Page 1 of 1

A regex which the whole PHP world would appreciate.

Posted: Wed Mar 26, 2008 2:16 am
by Walid
Does anyone know of a regexp that can be used with preg_replace that can replace all ampersands which are not connected to an HTML entity into an HTML entity.

So, on the following, the & in between PHP & ASP would get replaced by the & html entiry and the © would be left untouched.

Code: Select all

$string = "PHP & ASP went up a tree. My poem is © 2008.";
$string = preg_replace($regexp', '&', $string);
This regex would probably be valued by each and every single PHP developer. (Especially me, of course)

Re: A regex which the whole PHP world would appreciate.

Posted: Wed Mar 26, 2008 2:51 am
by onion2k
What cases would it need to match? Wouldn't it just be any ampersand followed by whitespace, or by an alphanumeric string that doesn't have a semi-colon at the end? I can't think of anything else it'd need to match...

But..

Why can't you use html_entity_decode() followed by htmlentities()? Wouldn't that achieve the same result?
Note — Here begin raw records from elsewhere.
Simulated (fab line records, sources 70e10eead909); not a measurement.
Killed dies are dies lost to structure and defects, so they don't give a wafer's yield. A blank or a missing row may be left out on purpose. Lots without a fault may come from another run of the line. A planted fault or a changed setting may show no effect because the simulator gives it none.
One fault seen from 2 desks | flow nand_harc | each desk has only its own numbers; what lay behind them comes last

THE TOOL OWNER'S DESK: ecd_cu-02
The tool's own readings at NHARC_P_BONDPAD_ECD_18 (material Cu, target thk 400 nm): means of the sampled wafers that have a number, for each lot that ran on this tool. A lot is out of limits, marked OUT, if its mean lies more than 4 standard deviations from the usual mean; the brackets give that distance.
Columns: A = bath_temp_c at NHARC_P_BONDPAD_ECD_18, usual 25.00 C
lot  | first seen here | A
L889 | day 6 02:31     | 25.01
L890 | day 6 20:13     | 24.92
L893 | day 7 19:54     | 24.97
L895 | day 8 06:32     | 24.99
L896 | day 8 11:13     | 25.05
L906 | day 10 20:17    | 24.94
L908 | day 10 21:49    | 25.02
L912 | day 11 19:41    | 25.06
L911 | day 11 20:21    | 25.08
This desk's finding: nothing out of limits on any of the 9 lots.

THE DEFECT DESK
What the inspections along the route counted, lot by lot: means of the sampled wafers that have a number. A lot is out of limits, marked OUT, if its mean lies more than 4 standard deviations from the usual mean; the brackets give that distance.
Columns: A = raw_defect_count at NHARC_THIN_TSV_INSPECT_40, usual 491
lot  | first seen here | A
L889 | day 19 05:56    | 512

Re: A regex which the whole PHP world would appreciate.

Posted: Thu Mar 27, 2008 12:07 am
by Walid
What cases would it need to match? Wouldn't it just be any ampersand followed by whitespace, or by an alphanumeric string that doesn't have a semi-colon at the end?
I can't think of any either. But, being regex-illiterate, I don't even know how to put that together. If you could do the honours and also add an explanation for each part of the pattern, that would be fantastic.
Why can't you use html_entity_decode() followed by htmlentities()? Wouldn't that achieve the same result?
Actually, running html_entity_decode() alone seems to have done the trick. I am in a bit confusion right now as to what's going on.

Re: A regex which the whole PHP world would appreciate.

Posted: Thu Mar 27, 2008 12:10 am
by Walid
Walid wrote:
Why can't you use html_entity_decode() followed by htmlentities()? Wouldn't that achieve the same result?
Actually, running html_entity_decode() alone seems to have done the trick. I am in a bit confusion right now as to what's going on.
My mistake... it is not.

Running the 2 functions one after the other simply do and undo. So how would that work?

Re: A regex which the whole PHP world would appreciate.

Posted: Thu Mar 27, 2008 2:57 am
by onion2k
html_entity_decode() turns html entities in a string into their character equivalents ... so it should turn "PHP & ASP went up a tree. My poem is © 2008." into "PHP & ASP went up a tree. My poem is © 2008.". Running that resulting string through htmlentities() will turn it into "PHP & ASP went up a tree. My poem is © 2008.". Which is what you want, right?

If it doesn't then there's something wrong with your code, or possibly with the character encoding of the initial string.